To no one’s surprise, the Newburgh City Council has put an end to the plan to save the Dutch Reformed Church and the former City Club along with the construction of housing at 2 Montgomery St.

The plan was opposed from the start by those who believed that the property could be developed with more expensive housing, that the city did not need more subsidized apartments or the like, that a prime piece of real estate could bring in more property taxes.

So what comes next?

Do the opponents on the council and in the community walk away and take no responsibility? Or do they have a plan, a developer or builder who will invest the kind of money it will take to put up the kind of housing they desire?

The property has great views and good access to what has always been a walkable community. As real estate prices rise in Brooklyn and elsewhere, as artists and entrepreneurs make their way up the Hudson to other cities, Newburgh is in the middle of its own renaissance and more high-end housing would be welcome.

As for the church, perhaps it will finally succumb to the forces of nature and collapse. The burned-out shell of the old City Club could easily be brought down and that corner either developed or incorporated into the property that houses the Newburgh Free Library.

If that is the desire of those who opposed the now-defunct plan to save those buildings, they should speak up. Chances are they won’t because while it is easy to find fault with any plan, it is harder to come up with one that would work just as well or, as in the imagination of the outspoken opponents, even better.

Unless someone comes up with a lot of money, either as part of a development plan or something else, we most likely can say goodbye to those pieces of city history.

Moving forward, the council needs to take stock of how this conflict emerged, how it was resolved and how another might be avoided. That means the council has to find a way to encourage development and get the often-warring parties in this latest issue to negotiate and find common ground.

Should historic preservation play a large part, a small part or no part in any future development?

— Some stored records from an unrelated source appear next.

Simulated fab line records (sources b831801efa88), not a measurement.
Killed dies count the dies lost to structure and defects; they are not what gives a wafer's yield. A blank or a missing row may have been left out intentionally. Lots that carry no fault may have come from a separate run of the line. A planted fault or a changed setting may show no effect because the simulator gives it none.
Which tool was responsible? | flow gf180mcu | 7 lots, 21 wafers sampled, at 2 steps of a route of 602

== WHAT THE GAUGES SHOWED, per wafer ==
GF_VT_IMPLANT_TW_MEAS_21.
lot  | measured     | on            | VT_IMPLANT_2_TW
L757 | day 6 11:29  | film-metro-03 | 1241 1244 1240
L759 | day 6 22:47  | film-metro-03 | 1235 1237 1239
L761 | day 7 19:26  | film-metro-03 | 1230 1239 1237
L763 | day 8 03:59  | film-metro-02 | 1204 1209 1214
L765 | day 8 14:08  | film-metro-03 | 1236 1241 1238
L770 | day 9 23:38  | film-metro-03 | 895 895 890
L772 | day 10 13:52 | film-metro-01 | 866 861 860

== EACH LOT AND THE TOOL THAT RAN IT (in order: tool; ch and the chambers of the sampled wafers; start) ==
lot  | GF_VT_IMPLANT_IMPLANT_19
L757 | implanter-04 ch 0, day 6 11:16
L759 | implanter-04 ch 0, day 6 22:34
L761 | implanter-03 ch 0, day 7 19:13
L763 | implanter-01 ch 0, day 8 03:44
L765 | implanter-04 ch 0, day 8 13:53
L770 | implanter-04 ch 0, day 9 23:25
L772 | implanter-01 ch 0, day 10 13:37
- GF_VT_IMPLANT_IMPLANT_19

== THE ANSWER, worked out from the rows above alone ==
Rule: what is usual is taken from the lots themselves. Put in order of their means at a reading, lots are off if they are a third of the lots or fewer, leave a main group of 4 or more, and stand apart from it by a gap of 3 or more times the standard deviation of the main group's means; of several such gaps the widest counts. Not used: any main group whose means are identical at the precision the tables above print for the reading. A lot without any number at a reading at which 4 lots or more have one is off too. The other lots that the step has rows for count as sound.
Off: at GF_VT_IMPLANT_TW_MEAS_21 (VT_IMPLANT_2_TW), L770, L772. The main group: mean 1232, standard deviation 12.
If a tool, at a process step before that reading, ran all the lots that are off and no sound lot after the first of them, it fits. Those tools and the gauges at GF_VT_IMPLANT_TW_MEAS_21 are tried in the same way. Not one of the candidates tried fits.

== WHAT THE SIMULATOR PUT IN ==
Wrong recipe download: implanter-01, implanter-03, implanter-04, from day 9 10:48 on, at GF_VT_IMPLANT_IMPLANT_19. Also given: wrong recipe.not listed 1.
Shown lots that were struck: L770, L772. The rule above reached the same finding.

Should the city focus first on high-end housing, on subsidized housing or a mix?

Finally, what role should God play?

That is not as odd as it sounds considering the comments from Councilwoman Hillary Rayford who criticized the former proposal by claiming that God said she would win a council seat and told her to vote against the project.

“When I got the epiphany again, when God spoke again, he said you’re here because of this— talking about the Alembic project, “ Rayford said. “Yes, it failed — because God wasn’t in it.”

If they can agree on nothing else, council members should be able to agree that we all can claim that our god is on our side so that should never be a deciding factor in the way the city is developed.